Good Luck, Senator Hill

Australian Defence Minister, Senator Robert Hill recently announced his retirement from the government and is expected to be appointed Australia's next Ambassador to the UN. This blog wishes him well in his new career as our Ambassador to the usless, corrupt and positively malign of the world, and notes with interest this article in today's Weekend Australian:

He has, slowly but methodically and comprehensively, turned the defence doctrine established under Beazley and unchallenged until Hill's tenure, on its head, cementing a new paradigm of forward engagement for the Australian Defence Force.

He has also secured massive new resources for Defence, a commitment to a real increase of 3 per cent a year for all of this decade, a commitment that John Howard foreshadowed in December would be pushed out until at least 2015.

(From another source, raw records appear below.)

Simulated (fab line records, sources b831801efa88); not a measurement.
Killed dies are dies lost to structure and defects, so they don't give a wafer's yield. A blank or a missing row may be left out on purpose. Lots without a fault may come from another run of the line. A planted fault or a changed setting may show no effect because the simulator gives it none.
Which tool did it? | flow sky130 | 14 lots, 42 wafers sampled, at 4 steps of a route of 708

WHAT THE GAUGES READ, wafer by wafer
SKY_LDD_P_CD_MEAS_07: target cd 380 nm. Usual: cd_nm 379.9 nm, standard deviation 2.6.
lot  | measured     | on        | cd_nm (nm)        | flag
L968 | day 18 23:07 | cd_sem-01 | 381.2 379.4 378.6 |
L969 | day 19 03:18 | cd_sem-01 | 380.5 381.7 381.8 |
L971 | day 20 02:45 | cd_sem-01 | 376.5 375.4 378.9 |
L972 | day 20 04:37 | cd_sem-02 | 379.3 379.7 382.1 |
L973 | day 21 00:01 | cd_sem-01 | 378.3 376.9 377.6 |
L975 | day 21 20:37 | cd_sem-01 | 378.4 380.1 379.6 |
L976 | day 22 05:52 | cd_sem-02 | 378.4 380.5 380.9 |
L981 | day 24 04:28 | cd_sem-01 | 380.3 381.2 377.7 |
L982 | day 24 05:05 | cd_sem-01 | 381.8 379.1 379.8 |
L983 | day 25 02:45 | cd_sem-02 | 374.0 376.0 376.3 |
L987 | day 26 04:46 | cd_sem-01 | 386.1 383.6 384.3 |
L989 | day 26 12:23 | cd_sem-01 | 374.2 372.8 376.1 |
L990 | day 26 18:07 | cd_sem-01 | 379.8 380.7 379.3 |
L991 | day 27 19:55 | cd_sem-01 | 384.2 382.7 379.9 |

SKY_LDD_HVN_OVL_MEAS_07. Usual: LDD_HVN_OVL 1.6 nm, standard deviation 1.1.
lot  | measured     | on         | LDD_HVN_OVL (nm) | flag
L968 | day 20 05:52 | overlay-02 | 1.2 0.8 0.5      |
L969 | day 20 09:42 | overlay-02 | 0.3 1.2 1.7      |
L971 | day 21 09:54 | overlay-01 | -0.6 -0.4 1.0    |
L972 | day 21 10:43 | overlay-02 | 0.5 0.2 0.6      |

Hill towers over Howard's other defence ministers, the inconsequential Ian McLachlan, the bumbling John Moore, and Peter Reith, who, though a capable politician, made his chief mark in defence in the children overboard fiasco.

Hill has, according to Sheridan, been instrumental in saving Defence from one of the most foolish policy fads of the 1980s and 1990s:

One of his most important achievements was in breaking the straitjacket of the Beazley-era defence of Australia doctrine. This held that the ADF should be structured purely for the defence of Australia, and that this structure would allow some flexibility for token commitments abroad.

One of the many debilitating consequences of this doctrine was a shocking neglect of the army, even though it was the army that was continually deployed abroad. The crippled nature of the army was evident in East Timor, where cobbling together a force of only 5000 soldiers almost stretched the ADF to breaking point.

Hill's philosophy of defence was evident in the main equipment decisions on his watch. The turning point was the purchase of 59 Abrams main battle tanks for the army. But similarly the commitment to two huge amphibious ships to transport the troops and three air warfare destroyers to protect them from missile and air attack while they are being transported, also gave effect to Hill's strategic doctrine.

Over the years, Hill became more confident in rejecting the old paradigm, commenting that the sea-air gap to our north was not a moat behind which Australia sheltered but a highway down which we travelled.

One of Labor leader Kim Beazely's most commonly-cited positive traits is his "credibility" on defence matters. One suspects that this is only because he liked being photographed with millitary hardware and talking about the American Civil War.

Thank you, Senator Hill, and good luck for the future.